Agrawala and his team are using low-level image-processing operations, including edge, corner, pixel intensity, and color detection, as well as computer vision techniques, to extract information from images. They use these artificial systems to enable machines to recover the “structure” of a visual – that is, the type of chart (bar, pie, scatter plot, etc.), the data, and the graphical marks. Once the structure has been recovered, it’s possible to manipulate and redesign the visual. In the NIH example, access to the structure of the visual made it possible to convert the pie chart into a bar chart. With this change in representation, it’s easier to see that NIH dedicated more budget to Alzheimer’s than to diabetes.
Beyond visual redesign for optimal data representation, Agrawala brings visuals to life by adding graphical overlays – elements layered onto a visual to facilitate the perceptual and cognitive processing in chart reading. In the chart below, Agrawala adds grid lines to make it easier to read off the lengths of the bars, allowing the reader to trace back to the axes. It’s also possible to add an overlay that highlights a particular part of a visual, or to add an overlay that displays summary statistics including mean, median, etc., so the reader can more easily extract specific and usable information.
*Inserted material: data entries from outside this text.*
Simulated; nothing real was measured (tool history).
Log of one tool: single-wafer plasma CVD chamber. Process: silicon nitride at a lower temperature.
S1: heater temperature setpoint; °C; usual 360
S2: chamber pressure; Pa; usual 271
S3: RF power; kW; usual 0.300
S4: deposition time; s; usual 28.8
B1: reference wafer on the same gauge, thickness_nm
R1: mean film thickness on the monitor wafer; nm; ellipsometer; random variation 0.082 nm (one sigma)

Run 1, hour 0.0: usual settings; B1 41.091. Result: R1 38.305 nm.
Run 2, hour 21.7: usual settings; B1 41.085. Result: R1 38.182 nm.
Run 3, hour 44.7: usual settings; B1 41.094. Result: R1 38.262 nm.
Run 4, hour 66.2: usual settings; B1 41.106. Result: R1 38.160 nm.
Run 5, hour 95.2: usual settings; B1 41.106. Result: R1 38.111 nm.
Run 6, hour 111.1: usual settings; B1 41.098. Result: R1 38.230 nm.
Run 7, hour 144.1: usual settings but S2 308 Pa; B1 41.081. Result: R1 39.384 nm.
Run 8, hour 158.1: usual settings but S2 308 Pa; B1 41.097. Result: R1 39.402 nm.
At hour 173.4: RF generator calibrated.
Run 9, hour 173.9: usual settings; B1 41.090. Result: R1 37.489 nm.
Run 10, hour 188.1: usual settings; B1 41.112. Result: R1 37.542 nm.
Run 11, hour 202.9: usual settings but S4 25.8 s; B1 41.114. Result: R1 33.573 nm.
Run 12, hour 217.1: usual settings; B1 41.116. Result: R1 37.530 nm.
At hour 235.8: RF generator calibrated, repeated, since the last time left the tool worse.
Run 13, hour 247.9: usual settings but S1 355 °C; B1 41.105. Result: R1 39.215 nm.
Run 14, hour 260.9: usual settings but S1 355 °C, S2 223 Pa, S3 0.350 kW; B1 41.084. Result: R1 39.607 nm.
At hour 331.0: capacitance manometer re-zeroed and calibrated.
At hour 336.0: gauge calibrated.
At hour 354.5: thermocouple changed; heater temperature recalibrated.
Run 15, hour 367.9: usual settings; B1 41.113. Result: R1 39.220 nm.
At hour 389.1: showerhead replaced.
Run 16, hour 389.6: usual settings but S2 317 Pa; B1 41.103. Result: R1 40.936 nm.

Today, visuals are almost always embedded in text documents. Agrawala and his team are thinking about how to better integrate the reading of text and charts, so that readers are not forced to read them separately. The example below is a bar chart from The Guardian. The bar circled in green is referenced in the text. Ideally, the reader would be able to simultaneously isolate text and the corresponding portion of the visual to read these two things together, and to allow text and visuals to simultaneously inform one another.